Marriage tax penalty remains while Child Benefit cliff edge eased

Mar 13, 2024

The Chancellor failed to end the marriage tax penalty in his budget last week, but he did tackle the child benefit cliff edge.

Jeremy Hunt said current child benefit policy is to “withdraw Child Benefit when one parent earns over £50,000 a year. That means two parents earning £49,000 [each] a year receive the benefit in full but a household earning a lot less than that does not if just one parent earns over £50,000”.

The Chancellor was right to highlight this unfair situation. The dual-earning couple takes home a total of £98,000 and keeps full child benefit, but a single-earner couple whose household income is £50,000 starts to lose it.

The immediate change in the budget raises the threshold at which some child benefit is lost (known as the High Income Child Benefit Charge) from £50,000 to £60,000. It also increases the point at which it is lost completely from £60,000 to £80,000, so the taper isn’t as steep.

This is good news for families. However, the unfairness for double-earner households is still there. A single-earner household would have child benefit reduced from £60,000, whereas a household with two earners both on £59,999 wouldn’t lose a penny of child benefit. The Chancellor has pledged to address this last unfairness in future, committing to “consult on moving” “to a household-based system to be introduced by April 2026”.

Regrettably, the Chancellor passed up the opportunity to address the marriage tax penalty. A single-earner married couple can earn £12,570 tax-free, but a dual-earner couple earns £25,140 tax free – twice as much. This is because the tax-free allowance is based on the earnings of the individual, not the household. Someone earning below £12,570 can transfer just 10% of their tax-free allowance to a spouse paying tax at the basic rate.

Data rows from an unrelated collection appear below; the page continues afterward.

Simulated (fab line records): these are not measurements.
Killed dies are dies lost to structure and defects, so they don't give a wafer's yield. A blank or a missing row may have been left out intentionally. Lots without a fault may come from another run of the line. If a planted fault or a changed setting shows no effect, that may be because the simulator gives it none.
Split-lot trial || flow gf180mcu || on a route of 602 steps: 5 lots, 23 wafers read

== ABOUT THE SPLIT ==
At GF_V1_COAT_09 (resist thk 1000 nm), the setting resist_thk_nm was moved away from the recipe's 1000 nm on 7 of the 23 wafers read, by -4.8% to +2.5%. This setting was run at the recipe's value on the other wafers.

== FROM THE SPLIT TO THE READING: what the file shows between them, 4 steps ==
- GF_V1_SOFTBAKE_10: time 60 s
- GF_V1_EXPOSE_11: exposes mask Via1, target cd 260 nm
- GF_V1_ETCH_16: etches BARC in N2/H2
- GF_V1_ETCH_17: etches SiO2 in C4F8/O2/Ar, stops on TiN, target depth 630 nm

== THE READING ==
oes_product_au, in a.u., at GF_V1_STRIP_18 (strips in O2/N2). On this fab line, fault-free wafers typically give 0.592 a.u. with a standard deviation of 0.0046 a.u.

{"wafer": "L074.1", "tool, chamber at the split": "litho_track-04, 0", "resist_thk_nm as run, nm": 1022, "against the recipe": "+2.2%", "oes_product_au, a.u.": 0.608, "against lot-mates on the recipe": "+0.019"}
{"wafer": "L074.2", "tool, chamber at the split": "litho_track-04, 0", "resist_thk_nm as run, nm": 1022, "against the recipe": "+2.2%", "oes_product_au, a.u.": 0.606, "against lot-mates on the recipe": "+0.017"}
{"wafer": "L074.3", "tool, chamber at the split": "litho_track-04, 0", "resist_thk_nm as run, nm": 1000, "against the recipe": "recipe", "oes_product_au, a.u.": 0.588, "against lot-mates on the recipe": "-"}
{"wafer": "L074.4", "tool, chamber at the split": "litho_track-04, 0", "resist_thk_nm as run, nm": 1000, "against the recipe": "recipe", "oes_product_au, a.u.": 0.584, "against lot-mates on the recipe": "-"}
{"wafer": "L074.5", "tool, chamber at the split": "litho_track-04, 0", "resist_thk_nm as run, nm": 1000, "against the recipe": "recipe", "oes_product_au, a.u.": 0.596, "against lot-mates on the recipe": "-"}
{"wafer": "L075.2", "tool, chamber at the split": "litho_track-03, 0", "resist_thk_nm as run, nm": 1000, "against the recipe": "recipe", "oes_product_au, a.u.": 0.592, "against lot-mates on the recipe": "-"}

At C4M we have been calling for a fully transferable tax-free allowance for married couples (which is broadly equivalent to taxing married couples as a household). At the moment, an individual’s earnings above £50,270 are taxed at 40%. This means that a single earner on £60,000 might be paying somewhere around £11,500 in income tax, whereas a couple each on £30,000 will be paying more like £7,000 between them – yet the household income is the same.

It should be a priority for the Government to end this unfairness for single-earner households, which is the same unfairness Mr Hunt described in relation to child benefit. Doing so would also support marriage and parenthood – the bedrock of a healthy, happy society. The Government must stop making excuses and right this wrong.